Afterwards, Kenya’s foreign minister was forced to report to the Prime Minister’s office that Miguna “lacked tact and could easily have attracted a fight had it not been for the extreme restraint by the AG and others”.
Miguna Miguna has no brakes. He never knows when to stop. He is loud and large and pushy and intimidating. He is completely insensitive to other people’s reactions to him, and he appears unable to judge where situations require restraint and diplomacy.
Miguna only understands one language – the language of confrontation. He has no idea what it takes to keep a vulnerable political arrangement in place. He would prefer to destroy everything around him, as he has come close to doing so many times, on the excuse of “principle”.
This is not principle. Miguna thinks that shouting louder than everyone else and intimidating them shows “principle” in resolving issues. Unfortunately, that is not the case.

Miguna has no understanding whatsoever of the diplomacy and political strategy involved in ensuring that this country has remained stable under a government of competing forces. If Miguna had been in charge of the coalition, it would have collapsed long ago, and that might well have seen our country on fire once again.

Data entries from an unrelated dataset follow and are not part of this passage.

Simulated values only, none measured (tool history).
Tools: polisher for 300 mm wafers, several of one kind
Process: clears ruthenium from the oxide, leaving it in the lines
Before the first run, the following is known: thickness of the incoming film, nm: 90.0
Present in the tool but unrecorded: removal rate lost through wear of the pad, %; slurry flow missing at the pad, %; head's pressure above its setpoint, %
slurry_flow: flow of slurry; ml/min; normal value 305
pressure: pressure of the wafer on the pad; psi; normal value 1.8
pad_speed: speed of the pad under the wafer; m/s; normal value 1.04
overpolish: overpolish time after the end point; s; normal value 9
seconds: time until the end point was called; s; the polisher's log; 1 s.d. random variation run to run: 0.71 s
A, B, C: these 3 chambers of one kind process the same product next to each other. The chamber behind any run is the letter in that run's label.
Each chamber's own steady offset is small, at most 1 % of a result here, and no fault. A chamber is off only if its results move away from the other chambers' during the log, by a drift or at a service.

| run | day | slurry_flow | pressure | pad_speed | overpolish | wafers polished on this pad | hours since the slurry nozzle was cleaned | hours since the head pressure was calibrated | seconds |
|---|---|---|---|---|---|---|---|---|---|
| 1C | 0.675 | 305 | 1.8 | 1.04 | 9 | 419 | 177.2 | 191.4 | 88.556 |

It is not cowardice – one of his charges against Raila Odinga – that has achieved the comparatively smooth running of this very difficult arrangement. It is the wisdom to know when to insist, when to give way, when to bide time.
Miguna’s lack of political wisdom, which in his case is replaced by the equivalent of bludgeoning people over the heads with an axe, is the reason he became a dangerous loose cannon and a terrible liability to both sides of the coalition arrangement.
He arrogated to himself authority he did not have – and this is very evident in his prose. “I did this, I did that, I summoned people to a meeting” – and sometimes “we” did this or that.
Who is this “we”? Miguna’s behaviour ensured he had no friends in the PM’s office or in other arms of government. He simply inserted his unneeded and unwanted presence everywhere, going completely beyond his mandate. He had none of the authority he assumed, nor any of the leadership skills that he pretends in his overblown writing.
All that Miguna writes is evidence of his bloated sense of self. His overbearing behaviour was a serious embarrassment in every meeting he attended, as anyone who was present can attest to.
He pushed himself in everywhere, and no one could negotiate in the face of his belligerence. He still doesn’t understand this. He appears constitutionally unable to.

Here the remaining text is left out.